Public Comment

You Can’t Always Get What You Want

By Ted Friedman
Thursday April 16, 2009 - 06:43:00 PM

Even though you can’t always get what you want, you can’t even get what you need, try hard as you may. Not in Berkeley anyway. They not only tore down paradise, but also they tore down the parking lot (although later). 

Did the decline begin when Hinks department store (“A Great Store at Home”) closed, or was it the teardown of the Hinks parking lot, a theory that usually precedes such discussions? If so, the final straw fell when Penney’s closed (yes, Berkeley had one, but hardly a great store at home), then gave way to Ross (“Dress for Less”) and now stands naked. 

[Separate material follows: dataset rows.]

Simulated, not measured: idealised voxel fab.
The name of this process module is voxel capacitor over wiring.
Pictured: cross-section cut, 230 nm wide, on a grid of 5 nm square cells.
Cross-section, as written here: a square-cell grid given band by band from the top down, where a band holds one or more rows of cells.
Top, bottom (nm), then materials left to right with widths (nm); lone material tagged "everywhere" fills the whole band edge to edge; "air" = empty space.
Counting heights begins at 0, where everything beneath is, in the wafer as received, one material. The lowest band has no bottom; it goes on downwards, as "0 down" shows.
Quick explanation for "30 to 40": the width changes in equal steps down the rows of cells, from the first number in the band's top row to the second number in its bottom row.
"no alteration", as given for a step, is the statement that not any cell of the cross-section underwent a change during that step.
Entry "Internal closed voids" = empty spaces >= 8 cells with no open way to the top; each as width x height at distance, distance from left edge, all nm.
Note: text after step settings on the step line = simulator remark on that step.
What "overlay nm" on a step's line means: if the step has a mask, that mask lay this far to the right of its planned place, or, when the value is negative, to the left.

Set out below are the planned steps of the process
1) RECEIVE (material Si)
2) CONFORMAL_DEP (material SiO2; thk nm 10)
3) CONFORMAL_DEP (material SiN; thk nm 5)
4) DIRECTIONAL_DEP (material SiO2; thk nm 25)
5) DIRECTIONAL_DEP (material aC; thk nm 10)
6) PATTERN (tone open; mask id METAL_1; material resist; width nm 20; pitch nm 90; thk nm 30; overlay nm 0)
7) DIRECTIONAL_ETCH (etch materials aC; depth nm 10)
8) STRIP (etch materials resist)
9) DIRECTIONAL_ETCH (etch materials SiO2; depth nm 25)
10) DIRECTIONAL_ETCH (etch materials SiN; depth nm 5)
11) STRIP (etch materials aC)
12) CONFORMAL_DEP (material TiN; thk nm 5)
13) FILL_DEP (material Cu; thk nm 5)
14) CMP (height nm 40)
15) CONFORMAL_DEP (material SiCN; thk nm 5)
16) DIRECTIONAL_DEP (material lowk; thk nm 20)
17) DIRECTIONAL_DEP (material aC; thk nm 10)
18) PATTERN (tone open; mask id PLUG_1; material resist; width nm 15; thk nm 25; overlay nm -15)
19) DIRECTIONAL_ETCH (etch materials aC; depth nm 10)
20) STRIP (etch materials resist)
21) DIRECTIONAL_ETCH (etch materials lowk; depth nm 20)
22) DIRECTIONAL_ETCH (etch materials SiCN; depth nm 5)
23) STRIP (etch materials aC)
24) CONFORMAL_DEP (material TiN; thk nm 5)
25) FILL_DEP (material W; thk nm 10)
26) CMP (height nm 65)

Of the legendary departed stores one might note Edy’s, where Eugene O’Neill ice-creamed, presumably after Hinking, or Tupper and Reid more recently (Berkeley’s last general downtown music store). And just when blame for Cody’s closure fell on Barnes and Noble, the former car dealership slipped out of town. 

Berkeley has additionally lost five movie venues, three of them irreplaceable single screens (the Berkeley, the UC, the Fine Arts) and more recently the artsy Act I & II. The last comprehensive newspaper and magazine shop (Fred’s) closed last year, after Whelans replaced the intellectual baggage of a magazine shop with a bunch of hookahs. 

Blame such losses on the usual suspects: King Internet. Why not? Everyone else does (an exception: closing day at Fred’s, the owner could be heard muttering, “No one reads anymore”). But you can read your computer (it can also be used as a musical instrument) and send away for anything but ice cream; if not a “store at home” then one from home. If this doesn’t satisfy, blame city government. But when blame fails, coping must step in. 

Berkeley does have its consolations, not to mention a smattering of what has been lost. Hinks has morphed into Shattuck Cinemas, your downtown multiplex, Berkeley style: five half-assed screens and three “viewing rooms” scrunched around the original Hinks columns. “New” books show up at UC Berkeley’s student union bookstore, and Pegasus (mainly used) has a few, as does the venerable Moe’s (quite a few, actually), but Moe’s is known for used and antiquarian. Black Oak has some (but how new?) and perhaps the biggest for new, the elegant University Press Books, although specializing in, what else, books from university presses. All of these stores stock some magazines. Your library (main branch) always has a shelf or two of the latest books and a DeLauer selection of magazines. As a footnote: the main library has become an art-house cinema lending library. Consolations to be sure, but scattered (better perhaps for around-town walks). 

Edy’s, Hinks, the UC, reflective of earlier times, cannot be replaced, and the loss of the Hinks parking lot (half a square city block, three floors) probably killed off nearby businesses. But all this city-sensitivity ignores (naturally) the King Kong that is UC Berkeley, a cultural monstrosity (often attacked here as more of a Frankenstein) yet it has it all. 

Berkeley has always had such attractions. There is just a lessening that needs to be noted and mourned. 

 

Ted Friedman is a Berkeley resident.